Across America, one hears a growing demand that Glass-Steagall be reinstituted and that the biggest banks be broken up. Not long ago, the Dallas branch of the Federal Reserve, hardly known as a bastion of radicalism, proposed that the biggest banks had become too big to regulate and should be shrunk.The interventionists are keeping the LIBOR "scandal" brewing as a means to call for more intervention, when most have no idea how the LIBOR rate is constructed.
The pertinent question here is whether the unfolding Libor scandal, which will soon hit these shores, will provide enough ammunition and energy to finally get the job done.

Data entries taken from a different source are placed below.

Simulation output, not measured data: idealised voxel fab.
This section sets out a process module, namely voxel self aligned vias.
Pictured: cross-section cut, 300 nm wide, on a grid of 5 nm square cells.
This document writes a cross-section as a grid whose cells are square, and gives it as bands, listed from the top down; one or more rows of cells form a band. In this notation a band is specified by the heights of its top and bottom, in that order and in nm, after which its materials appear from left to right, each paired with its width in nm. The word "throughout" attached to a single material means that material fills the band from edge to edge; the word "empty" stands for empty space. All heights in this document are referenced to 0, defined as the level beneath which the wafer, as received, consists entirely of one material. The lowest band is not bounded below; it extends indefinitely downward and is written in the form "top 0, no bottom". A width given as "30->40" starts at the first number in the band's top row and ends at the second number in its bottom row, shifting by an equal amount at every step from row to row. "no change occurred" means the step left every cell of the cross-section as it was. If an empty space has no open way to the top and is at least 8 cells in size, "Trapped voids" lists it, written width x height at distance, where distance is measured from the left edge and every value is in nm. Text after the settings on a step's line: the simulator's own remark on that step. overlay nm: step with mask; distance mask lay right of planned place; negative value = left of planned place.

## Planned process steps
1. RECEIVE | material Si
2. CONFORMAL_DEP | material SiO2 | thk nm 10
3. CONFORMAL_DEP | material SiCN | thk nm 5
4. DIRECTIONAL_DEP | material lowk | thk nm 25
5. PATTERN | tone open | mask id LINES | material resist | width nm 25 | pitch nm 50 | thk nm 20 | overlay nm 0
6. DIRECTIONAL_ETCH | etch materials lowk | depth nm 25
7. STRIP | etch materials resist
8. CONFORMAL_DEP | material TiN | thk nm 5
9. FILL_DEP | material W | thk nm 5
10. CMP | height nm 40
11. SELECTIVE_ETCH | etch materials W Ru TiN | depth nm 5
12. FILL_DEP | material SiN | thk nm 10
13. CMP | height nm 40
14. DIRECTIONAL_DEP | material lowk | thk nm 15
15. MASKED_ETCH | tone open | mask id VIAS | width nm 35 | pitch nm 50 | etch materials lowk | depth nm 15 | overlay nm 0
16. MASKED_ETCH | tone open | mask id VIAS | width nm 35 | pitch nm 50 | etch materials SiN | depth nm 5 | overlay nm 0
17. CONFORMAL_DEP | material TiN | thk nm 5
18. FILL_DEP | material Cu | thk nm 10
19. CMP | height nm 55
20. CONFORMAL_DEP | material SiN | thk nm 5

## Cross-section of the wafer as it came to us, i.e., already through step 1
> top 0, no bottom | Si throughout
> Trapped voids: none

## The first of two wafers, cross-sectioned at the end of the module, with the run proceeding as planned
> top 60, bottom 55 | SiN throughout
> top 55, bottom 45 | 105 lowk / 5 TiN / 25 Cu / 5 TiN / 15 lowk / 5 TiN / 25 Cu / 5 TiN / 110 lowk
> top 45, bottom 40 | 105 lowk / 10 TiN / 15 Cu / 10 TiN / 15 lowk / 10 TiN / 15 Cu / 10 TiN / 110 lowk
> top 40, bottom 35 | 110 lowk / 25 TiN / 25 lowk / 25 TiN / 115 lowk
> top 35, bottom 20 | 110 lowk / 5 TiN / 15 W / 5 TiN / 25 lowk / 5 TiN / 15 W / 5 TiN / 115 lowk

The ending of Glass-Steagall, for example, has nothing to do with LIBOR. Some manipulations may have been done around the edges of the LIBOR rate, but this is attempted by traders in all markets. In the end the market price wins. It is absurd to believe that trillions of dollars in rates could have been distorted for any length of time at all to any significant degree.
I repeat my comment from earlier posts, a global distortion in rates would have pushed the supply and demand for loans totally out of whack. If rates were too high, you would have had huge a shortage of demand for loans relative too supply, if rates were too low, you would have had a huge supply of funds relative too demand. If this occurred for any period of time, banks around the world would have either adjusted the premiums by which they adjusted the benchmark LIBOR rate or they would have abandoned the LIBOR as a rate completely.
The only monsters in the market that can really push rates around are the central banks, since they can increase or decrease the money supply. Commercial banks ultimately have to price according the the market rates after the central banks manipulate the market.